Japanese Prime Minister Shinzo Abe and South Korean President Moon Jae-in – two men who have been at daggers drawn throughout 2019 – met in Chengdu today, on the sidelines of a trilateral summit hosted by Chinese Premier Li Keqiang.

Seoul and Tokyo are engaged in a complex and highly contentious dispute that merges history, historiography, prior bilateral agreements, compensation, trade and even security. Their meeting this afternoon was their first formal summit in 15 months – a period during which bilateral relations have plunged to possibly their lowest ebb since the two capitals initiated diplomatic relations in 1965.

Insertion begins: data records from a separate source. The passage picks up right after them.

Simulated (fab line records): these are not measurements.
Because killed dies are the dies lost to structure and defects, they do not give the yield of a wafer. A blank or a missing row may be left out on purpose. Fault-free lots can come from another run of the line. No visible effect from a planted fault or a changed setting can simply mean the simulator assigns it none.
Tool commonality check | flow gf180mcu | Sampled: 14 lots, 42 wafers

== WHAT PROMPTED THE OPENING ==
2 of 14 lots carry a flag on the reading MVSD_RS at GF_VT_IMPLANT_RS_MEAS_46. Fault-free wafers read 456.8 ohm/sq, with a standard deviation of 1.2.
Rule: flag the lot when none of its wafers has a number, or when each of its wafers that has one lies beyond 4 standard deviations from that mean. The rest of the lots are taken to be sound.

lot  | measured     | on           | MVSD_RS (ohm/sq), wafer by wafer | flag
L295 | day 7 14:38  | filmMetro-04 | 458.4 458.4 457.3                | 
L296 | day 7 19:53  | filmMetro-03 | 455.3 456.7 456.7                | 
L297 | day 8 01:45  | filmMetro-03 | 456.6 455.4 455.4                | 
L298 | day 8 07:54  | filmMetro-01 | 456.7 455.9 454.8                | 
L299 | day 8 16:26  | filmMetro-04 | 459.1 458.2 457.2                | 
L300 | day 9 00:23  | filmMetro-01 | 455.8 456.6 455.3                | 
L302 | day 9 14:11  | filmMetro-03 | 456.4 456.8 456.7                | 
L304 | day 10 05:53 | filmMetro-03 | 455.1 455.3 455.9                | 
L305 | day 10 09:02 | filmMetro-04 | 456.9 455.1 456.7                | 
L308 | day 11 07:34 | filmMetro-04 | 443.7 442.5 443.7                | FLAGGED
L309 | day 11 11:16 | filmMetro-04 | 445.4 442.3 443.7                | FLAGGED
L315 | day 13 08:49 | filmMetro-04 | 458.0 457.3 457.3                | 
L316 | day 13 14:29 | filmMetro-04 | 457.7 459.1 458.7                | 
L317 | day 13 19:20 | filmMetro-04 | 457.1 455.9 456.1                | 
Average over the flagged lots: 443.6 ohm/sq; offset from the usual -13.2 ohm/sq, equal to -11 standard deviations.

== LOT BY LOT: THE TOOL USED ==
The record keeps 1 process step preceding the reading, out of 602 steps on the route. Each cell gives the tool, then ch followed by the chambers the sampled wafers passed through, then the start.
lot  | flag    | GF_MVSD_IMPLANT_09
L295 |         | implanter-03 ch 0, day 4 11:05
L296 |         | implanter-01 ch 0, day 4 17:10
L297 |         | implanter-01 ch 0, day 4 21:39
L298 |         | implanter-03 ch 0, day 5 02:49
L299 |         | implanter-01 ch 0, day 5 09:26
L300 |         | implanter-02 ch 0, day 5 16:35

Early indications are that the two recognize the need to reset relations and cool heads.

“The two countries … are important to each other,” Abe said, according to a read-out of their conversation sent to foreign reporters. “And in North Korea and other security issues, cooperation between Japan and South Korea, Japan, South Korea, and the United States is very important. I also want to continue to improve the important work and relations between Korea and Japan.”

“Japan and Korea are geographically, historically and culturally closest neighbors and partners in prosperity that are very important in trade and human exchange,” Moon said in response. “We hope that we will continue economic and cultural cooperation, including exchanges of people, and we will continue to cooperate in peace and prosperity in Northeast Asia.”

Casus Belli

Seoul and Tokyo have long been at odds with each other. Among Tokyo’s wartime victims, Seoul is far and away the most vocal when it comes to accusing the former Imperial power of whitewashing its often-brutal colonial behavior and its practices during the Pacific War. Seoul also accuses Tokyo of failing to display sincerity in post-war apologies.

Tokyo, for its part, has deployed compensation and delivered scores of apologies, but displays exasperation when Korea continues to harp on the issues. The two also spar over the ownership of a pair of islets in the Sea of Japan – which Korea calls the East Sea.

Since the leftist Moon took office across from the rightist Abe in 2017, relations have plunged to new lows. They have also spilled beyond the historical/diplomatic space into the security and trade spheres.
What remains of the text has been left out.